My mind is wandering. I am ready for another travel adventure. Anywhere but here. Some place sunny.
St. Petersburg was quite lovely in September. My Russian colleagues thought I needed a heavier coat when it rained. The wet weather balanced out with the balmy last days of summer, melting into autumn.
This sculpture reminded me of the “Thinker.”
It was a pleasure to explore the city and everyone was quite nice. Servers humored my attempts to order “en français.” (They responded in English to make sure they got my order right.)
Lately, my walking adventures lead me to Lake Merced. I think this is a mama penguin with her chicks.
Posted in travel blog on 09/17/2010 08:34 pm by Queenkv
ST. PETERSBURG – I took a boat tour on my last full day in St. Petersburg. Before boarding, I bought a huge bottle of beer for the ride. I’ve seen so many people do that and I wanted to follow local tradition.
“Beer!” said one man snacking with his family. Then he held up a bag “Fish!”

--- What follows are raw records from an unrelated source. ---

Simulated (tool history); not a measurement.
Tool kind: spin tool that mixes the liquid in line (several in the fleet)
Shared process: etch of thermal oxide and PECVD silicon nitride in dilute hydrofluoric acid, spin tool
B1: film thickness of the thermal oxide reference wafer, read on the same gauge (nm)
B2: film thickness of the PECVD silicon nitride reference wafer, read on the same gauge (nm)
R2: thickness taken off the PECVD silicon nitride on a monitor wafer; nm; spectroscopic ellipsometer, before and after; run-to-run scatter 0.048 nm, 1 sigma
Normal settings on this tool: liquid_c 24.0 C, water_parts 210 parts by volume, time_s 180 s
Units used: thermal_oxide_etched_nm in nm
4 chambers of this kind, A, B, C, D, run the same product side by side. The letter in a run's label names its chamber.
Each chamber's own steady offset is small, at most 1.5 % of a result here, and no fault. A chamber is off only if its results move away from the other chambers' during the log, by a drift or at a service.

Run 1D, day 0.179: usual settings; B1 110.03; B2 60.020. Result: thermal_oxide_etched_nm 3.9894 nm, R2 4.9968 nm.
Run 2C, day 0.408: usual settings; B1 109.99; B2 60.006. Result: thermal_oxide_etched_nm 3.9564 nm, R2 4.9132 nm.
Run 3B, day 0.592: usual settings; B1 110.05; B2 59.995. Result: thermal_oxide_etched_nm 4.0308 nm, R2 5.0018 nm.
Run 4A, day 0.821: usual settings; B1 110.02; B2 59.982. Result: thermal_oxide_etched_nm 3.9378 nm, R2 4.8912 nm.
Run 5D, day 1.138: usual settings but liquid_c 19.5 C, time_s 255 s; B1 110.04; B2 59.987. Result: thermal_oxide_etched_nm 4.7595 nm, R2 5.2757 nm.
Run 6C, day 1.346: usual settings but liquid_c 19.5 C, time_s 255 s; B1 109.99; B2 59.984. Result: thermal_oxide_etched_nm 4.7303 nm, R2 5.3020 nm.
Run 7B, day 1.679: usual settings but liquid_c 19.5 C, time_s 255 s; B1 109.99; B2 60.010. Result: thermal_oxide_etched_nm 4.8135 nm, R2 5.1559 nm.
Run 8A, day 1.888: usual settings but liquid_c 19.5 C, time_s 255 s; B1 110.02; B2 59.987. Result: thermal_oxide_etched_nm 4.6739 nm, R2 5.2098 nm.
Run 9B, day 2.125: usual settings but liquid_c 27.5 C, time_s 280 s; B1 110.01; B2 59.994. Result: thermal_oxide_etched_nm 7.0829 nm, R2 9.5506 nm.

He insisted I join their boat picnic with dried fish and my beer. It was good and it kept me warm on the choppy waters. Later, we tossed bread at the ducks and seagulls circling our vessel.
“Box! Box!” he told me, indicating he liked watching the birds duke it out for handouts.
This city has been good to me. I’m grateful to the students, faculty and staff members who have made my trip unforgettable. In about 4 hours, I’ll board a plane and fly home. Soon, St. Petesburg will feel like a dream. As I walked around the beautiful cathedrals, art and canals, it felt like I stepped into a fairytale.
However, the history and people are real. I’m happy to be apart of the reality that is St. Petersburg.
Posted in travel blog on 09/12/2010 09:34 pm by Queenkv
ST. PETERSBURG — As a news producer, I’ve always ended up working on the anniversary of the 9/11 attacks. It starts like an ordinary day. Then I spend hours examining videos of memorials, flags, flowers and weeping families. I end up using “Taps” as some natural sound for headlines or for teases in my news shows.
By the end of the day, I am emotionally wiped out. That day changed everybody’s lives including me. The United States was vulnerable and my country sent my brother to Iraq.
He came back. Other military members didn’t.
This year in St. Petersburg, I had a lecture scheduled for the 9th anniversary of the attacks. I didn’t know what to expect from the students, the city and my temporary home away from home.
I didn’t expect to have a renewed sense of hope in the next generation of Russian journalists.
My class of four students started with a discussion on hyperlocal journalism. After watching an interesting story by NBC’s George Lewis on travelers’ gadgets – I tossed out the rest of my lecture.
The class discussion switched gears to Russian news and television. My students had a fantastic discussion on what would be part of their ideal TV station.
Fair and truthful news
Expensive talk shows and reality shows
Russian version of Oprah
Analysis program with different opinions and clever people
News anchors who are smart, speak well and who serve as an example for others
During class, one student sent me a Facebook message with this Tina Kandelaki video. He cited her as one of his favorite anchors. Based on her looks, I can see why.
Another student said Kandelaki speaks too fast and sometimes, doesn’t give her interview subjects a chance to tell their side of the story.
I thought it was a compelling conversation to examine the pros and cons of this very on-air personality. My students say she’s teaching a social media class at a university in Moscow. I’m sorry to say I do not have her fashion sense or her good lucks. I’m still curious about her lecture materials.
After class, I knew these students had a very good chance at succeeding in Russian TV news. After they show their colleagues they know how to report, produce and play by the rules, these journalism students will have chance to become innovators in their chosen profession.